They even made a movie about it…in 1949.

This morning, as I was hunting through the divorce statute to make sure that I was remembering right about a particular provision regarding transporting children for parent time, I stumbled across something I was not looking for at all.  There is new law, as of the 2013 Utah legislative session, that addresses fault in alimony awards.

Just to recap, so you can get a feel for why this is worth mentioning (since the old law already talked about fault in alimony determinations), you might recall an old post I did on this (you can read the whole thing here.)  In the last paragraph of that old post, I noted the following:

“…you’ll note that I left out a subpart from section 8 of the alimony statute (located at U.C.A. § 30-3-5(8) ).  That would be (b).  That part of the statute says that the court may consider fault of the parties in making an alimony determination.  Through the Utah Appellate Court case Mark v. Mark, 223 P. 3d 476 (Utah App. 2009), that portion has become a nullity.  Mark says the court cannot consider fault in determining alimony, except to consider the financial position the person who was cheated on/beaten/abandoned was left in as a result of the divorce.”

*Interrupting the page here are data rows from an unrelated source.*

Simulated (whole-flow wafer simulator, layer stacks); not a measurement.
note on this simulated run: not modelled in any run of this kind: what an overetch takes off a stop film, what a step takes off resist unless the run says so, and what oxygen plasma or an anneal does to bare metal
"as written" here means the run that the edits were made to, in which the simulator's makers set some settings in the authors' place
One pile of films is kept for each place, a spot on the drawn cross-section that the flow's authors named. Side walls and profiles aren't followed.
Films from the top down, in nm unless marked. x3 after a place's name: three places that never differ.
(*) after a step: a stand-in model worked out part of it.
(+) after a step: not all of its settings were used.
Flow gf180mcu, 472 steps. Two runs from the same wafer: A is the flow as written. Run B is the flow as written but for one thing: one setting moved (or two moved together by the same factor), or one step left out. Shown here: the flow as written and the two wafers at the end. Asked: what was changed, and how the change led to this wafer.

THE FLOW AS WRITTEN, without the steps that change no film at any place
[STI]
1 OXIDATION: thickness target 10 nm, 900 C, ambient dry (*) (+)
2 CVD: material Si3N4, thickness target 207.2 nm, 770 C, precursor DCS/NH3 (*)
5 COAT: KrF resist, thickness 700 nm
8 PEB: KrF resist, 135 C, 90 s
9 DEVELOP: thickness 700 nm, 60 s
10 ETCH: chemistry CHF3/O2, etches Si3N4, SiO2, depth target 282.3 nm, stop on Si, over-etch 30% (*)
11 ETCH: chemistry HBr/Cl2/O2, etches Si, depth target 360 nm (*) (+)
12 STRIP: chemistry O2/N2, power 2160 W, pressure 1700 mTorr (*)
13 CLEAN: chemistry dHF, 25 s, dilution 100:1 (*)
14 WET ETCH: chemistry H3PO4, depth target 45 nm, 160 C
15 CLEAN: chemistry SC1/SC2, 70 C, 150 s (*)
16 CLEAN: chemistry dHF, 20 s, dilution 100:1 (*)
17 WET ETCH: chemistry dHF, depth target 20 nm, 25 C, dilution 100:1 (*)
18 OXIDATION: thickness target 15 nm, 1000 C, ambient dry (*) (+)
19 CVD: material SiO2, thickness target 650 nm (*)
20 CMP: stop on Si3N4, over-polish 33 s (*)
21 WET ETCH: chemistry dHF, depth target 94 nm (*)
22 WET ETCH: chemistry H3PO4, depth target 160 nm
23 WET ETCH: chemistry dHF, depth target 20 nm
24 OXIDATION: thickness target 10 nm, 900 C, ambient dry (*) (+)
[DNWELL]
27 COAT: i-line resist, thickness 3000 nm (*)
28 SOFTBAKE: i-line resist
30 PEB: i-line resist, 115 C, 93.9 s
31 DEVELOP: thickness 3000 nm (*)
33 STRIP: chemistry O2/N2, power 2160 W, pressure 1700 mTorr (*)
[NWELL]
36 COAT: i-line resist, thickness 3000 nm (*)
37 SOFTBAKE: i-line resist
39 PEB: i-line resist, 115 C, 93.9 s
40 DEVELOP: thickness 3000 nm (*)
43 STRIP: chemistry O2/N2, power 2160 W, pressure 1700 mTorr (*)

Yeah, this is called Fault…

The Mark case stated that because the legislature hadn’t properly defined what “fault” meant in that particular place in the divorce statute, that the court couldn’t consider it in making an alimony determination.  Which was utter crap, given that “fault” was defined earlier in the divorce code (…but what do I know?)  The legislature has made up for its “error” in not putting flashing lights and neon signs on what fault means in the statute, by adding a subpart (c) to the alimony portion of the code.  Fault has now been Officially Defined in a place not even the appellate court can miss.  And here’s what it says:

“(b) The court may consider the fault of the parties in determining whether to award alimony and the terms thereof.

(c) “Fault” means any of the following wrongful conduct during the marriage that substantially contributed to the breakup of the marriage relationship:

(i) engaging in sexual relations with a person other than the party’s spouse;

(ii) knowingly and intentionally causing or attempting to cause physical harm to the other party or minor children;

(iii) knowingly and intentionally causing the other party or minor children to reasonably fear life-threatening harm; or

(iv) substantially undermining the financial stability of the other party or the minor children.”

So.  This is brand new stuff in divorce law in Utah.  Like I said, this comes out of the 2013 legislative session.  It has not been tested by the courts yet.  We’ll see how it all shakes out.


Hopefully the courts can figure this out now…Because sometimes Justice is not only Blind, but also Deaf and Lobotomized.